Hotels of Kupang Guide
The Neo Hotel by Aston is the best hotel in Kupang. This is not a compliment. It’s more a warning about what the rest of the city offers. Neo Hotel has aircon, beds, and a pool that closes at 6pm for reasons nobody can explain. I’ve covered it more in depth elsewhere.
Other options include the Swiss-Belinn which is the Swiss-Belhotel brand on life support. It looks nice on Agoda but check in and you’ll find the soul of a budget prison. There’s also the Sotis Hotel, which locals will tell you is fancy, but it has a vibe that suggests it was designed by someone who got fired from a Jollibee in 1998. Everything else is for locals and backpackers who think like to sing “Common People” without irony.



Guide to getting out of Kupang
Ferries leave from Tenau Harbour. If you’re headed to Rote Island you’ll want the ASDP ferry. It’s cheap, it runs on Indonesian time, and it occasionally floats. Other boats go to Alor and Lembata if you enjoy pain and seasickness. Flying is the only sane option, with daily flights to Bali, Jakarta, and elsewhere.

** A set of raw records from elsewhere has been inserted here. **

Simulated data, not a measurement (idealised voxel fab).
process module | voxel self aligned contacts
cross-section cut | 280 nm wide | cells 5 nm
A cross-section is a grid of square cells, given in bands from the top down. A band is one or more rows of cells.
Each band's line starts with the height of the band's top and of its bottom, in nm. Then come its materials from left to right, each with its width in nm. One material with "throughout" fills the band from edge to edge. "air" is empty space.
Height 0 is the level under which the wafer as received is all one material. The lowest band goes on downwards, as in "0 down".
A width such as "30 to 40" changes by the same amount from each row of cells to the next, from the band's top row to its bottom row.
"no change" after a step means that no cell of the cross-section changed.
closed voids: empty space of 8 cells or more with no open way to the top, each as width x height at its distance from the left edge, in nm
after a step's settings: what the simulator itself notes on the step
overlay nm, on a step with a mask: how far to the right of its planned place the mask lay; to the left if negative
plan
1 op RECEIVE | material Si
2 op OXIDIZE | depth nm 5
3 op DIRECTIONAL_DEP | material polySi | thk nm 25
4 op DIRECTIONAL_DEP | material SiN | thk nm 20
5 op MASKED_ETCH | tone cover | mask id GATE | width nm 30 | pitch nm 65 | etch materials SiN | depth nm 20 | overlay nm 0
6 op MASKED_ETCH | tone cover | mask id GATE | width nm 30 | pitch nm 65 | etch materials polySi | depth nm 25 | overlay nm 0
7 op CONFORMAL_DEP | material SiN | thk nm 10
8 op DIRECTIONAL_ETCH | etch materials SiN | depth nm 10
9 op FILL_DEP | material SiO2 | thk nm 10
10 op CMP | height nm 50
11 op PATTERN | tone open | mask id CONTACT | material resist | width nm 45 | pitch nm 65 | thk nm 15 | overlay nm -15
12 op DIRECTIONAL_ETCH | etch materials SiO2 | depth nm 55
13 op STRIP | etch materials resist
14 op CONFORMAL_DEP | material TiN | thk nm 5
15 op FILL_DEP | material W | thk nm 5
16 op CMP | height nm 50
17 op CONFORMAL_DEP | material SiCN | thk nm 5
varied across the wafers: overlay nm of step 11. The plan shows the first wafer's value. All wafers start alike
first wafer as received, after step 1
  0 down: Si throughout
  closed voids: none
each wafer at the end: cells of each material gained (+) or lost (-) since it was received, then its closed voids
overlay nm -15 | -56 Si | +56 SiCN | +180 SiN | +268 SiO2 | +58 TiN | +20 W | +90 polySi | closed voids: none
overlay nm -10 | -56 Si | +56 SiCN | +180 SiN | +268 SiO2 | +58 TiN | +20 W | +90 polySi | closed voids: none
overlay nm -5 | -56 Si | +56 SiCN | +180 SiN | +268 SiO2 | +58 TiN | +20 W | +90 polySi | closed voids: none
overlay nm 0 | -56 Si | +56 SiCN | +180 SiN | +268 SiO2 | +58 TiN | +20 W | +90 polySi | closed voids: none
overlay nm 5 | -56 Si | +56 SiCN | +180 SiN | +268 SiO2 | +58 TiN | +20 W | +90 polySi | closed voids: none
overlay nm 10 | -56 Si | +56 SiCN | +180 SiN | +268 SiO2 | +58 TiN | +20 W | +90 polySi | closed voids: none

Speaking of which, Timor-Leste is next door and far more interesting. You can go overland to the Oecusse exclave, which is part of Timor-Leste but surrounded by Indonesia. Why? Because colonialism. It involves checkpoints, bribes, and potholes but at least it feels like an adventure.
Also, I interviewed the President of Timor-Leste once. That’s now legally required to be mentioned in every article I write about this region. You’re welcome (drops the mic).